BillBohan · on Aug 24, 2018

These are some interesting observations regarding music and machine learning. It has been my experience that the majority of the output of ML music generators falls into the category I would classify as noise.

I briefly experimented with procedural music generation many years ago and will relate my experience in the hope that some may find it interesting or take inspiration from it.

I had read the Byte magazine article called "A Travesty Generator for Micros." which works with text files and realized that Markov chains could be applied either to whole word or individual letters. Sufficiently long chains of letters almost always produce actual words. Sufficiently long chains of words generally produce complete (although nonsensical) sentences. Excessively long chains copy the input to the output. See [1] and [2]

At the time I was playing LOTRO [3][4] which uses ABC files [5] which are a text representation of music. I used the .abc files as input to the travesty program and got very interesting output. I used the rescan method which reads the input file for each note to output. It is slow but uses far less memory than the array method which reads the input once and generates a complete table of all transitions.

Running travesty on a single .abc file produces an output which is very similar to the input and only mildly interesting. Chaining together 2 or more input files is when it gets more interesting. It did not work well unless the input files had the same key signature.

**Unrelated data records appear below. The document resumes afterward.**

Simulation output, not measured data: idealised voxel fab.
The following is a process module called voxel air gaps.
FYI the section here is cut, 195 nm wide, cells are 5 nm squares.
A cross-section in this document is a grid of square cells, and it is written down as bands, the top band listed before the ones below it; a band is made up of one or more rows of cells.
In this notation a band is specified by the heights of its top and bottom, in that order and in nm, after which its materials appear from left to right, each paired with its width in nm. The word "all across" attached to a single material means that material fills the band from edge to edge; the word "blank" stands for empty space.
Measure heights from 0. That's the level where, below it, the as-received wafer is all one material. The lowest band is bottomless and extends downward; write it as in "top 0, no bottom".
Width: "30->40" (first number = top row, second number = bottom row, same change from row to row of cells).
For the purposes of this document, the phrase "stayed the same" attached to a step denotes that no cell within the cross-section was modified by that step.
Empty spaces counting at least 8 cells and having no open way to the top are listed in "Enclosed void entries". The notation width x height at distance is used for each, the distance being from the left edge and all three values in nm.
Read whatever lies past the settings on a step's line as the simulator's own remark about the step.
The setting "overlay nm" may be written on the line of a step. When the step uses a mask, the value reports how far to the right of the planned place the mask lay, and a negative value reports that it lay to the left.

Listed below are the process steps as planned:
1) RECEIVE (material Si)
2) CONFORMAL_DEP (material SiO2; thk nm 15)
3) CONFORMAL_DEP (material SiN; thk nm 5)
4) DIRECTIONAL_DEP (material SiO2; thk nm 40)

I considered the possibility of transposing all input files to a common key signature but did not implement it. Nearly all music representation is an abstraction of the music. Music is generally quantized into notes of the even tempered 12 note scale. The tune is recognizable regardless of the instrument it is played on. I wondered whether there were further abstractions which could be used similar to the way that either letters or words could be used for text but am not sufficiently musical that I could discover them.

If you try this I think you will quickly get results which encourage you to continue.

[1] https://en.wikipedia.org/wiki/Parody_generator

[2] http://runme.org/project/+travesty/

[3] https://en.wikipedia.org/wiki/The_Lord_of_the_Rings_Online

[4] http://www.lotro.com/en?

[5] http://abcnotation.com/